Activating Governance Where Decisions Are Made

Latttice: The Data Product Workbench for Collibra
Overview

Executive Summary

This collaboration is grounded in a shared conviction. Both Collibra and Data Tiles recognize that data products are the structural foundation of modern governance. Collibra approaches this from the governance perspective, providing the enterprise framework for ownership, classification, lineage, glossary, and policy enforcement. Latttice operates as the Data Product Workbench within that framework, enabling decision-makers to create governed, trusted data products that are defined by governance rules and built close to the point of decision.

The market often confuses documentation with activation. Many enterprises believe they are building data products because they catalog assets, assign ownership, and define policies. Yet in most cases, the operational model has not changed. Engineering still controls pipelines. Activation still depends on technical delivery cycles. What exists is a documented data product, not an executable one. Governance is described, but not activated at creation.

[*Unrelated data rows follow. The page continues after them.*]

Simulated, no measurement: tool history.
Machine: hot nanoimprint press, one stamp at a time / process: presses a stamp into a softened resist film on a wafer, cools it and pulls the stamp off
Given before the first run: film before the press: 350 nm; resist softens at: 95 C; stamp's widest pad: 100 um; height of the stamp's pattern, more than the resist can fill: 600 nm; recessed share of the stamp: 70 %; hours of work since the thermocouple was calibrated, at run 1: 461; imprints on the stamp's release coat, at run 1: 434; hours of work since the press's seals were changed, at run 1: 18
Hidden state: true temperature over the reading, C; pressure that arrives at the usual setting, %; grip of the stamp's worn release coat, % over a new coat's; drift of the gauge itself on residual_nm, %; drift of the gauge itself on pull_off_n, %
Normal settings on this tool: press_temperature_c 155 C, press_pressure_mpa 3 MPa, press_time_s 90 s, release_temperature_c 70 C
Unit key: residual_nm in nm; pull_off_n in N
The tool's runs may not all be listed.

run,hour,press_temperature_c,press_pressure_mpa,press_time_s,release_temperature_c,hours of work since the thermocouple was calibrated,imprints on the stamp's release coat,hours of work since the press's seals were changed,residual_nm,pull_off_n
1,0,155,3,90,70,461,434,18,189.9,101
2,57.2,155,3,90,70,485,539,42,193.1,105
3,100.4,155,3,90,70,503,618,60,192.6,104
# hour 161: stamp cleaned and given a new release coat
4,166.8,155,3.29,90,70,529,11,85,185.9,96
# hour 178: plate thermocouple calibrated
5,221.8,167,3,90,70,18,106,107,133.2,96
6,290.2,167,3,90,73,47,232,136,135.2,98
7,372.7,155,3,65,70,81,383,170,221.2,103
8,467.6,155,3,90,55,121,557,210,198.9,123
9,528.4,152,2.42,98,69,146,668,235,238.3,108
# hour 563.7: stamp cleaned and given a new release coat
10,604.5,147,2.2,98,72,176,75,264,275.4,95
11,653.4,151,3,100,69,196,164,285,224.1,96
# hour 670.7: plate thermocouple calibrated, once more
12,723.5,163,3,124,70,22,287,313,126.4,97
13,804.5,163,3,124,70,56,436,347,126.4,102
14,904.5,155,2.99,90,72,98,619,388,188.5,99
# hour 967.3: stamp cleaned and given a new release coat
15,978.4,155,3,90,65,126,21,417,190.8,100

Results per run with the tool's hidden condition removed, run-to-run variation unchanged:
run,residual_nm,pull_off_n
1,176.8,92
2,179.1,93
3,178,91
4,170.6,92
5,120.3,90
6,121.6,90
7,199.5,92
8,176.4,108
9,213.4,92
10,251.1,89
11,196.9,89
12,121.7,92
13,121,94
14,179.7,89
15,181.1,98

A real data product must be built by the teams who use the data and understand what it should reflect. When the people closest to the decision shape the product within governance boundaries, trust becomes structural rather than procedural. If data is moved away from the decision and mediated exclusively through pipelines, it becomes distant and difficult to trust, regardless of how comprehensive governance documentation may be.

Latttice closes that gap. It enables business-owned, zero-code data products to be created directly within governance boundaries defined by Collibra. Governance rules are activated during the build. Engineers remain undisturbed because Latttice connects to data where it resides without disrupting infrastructure. The result is trustworthy data products, faster AI activation, structural compliance, and decisions that can occur as soon as the data is available.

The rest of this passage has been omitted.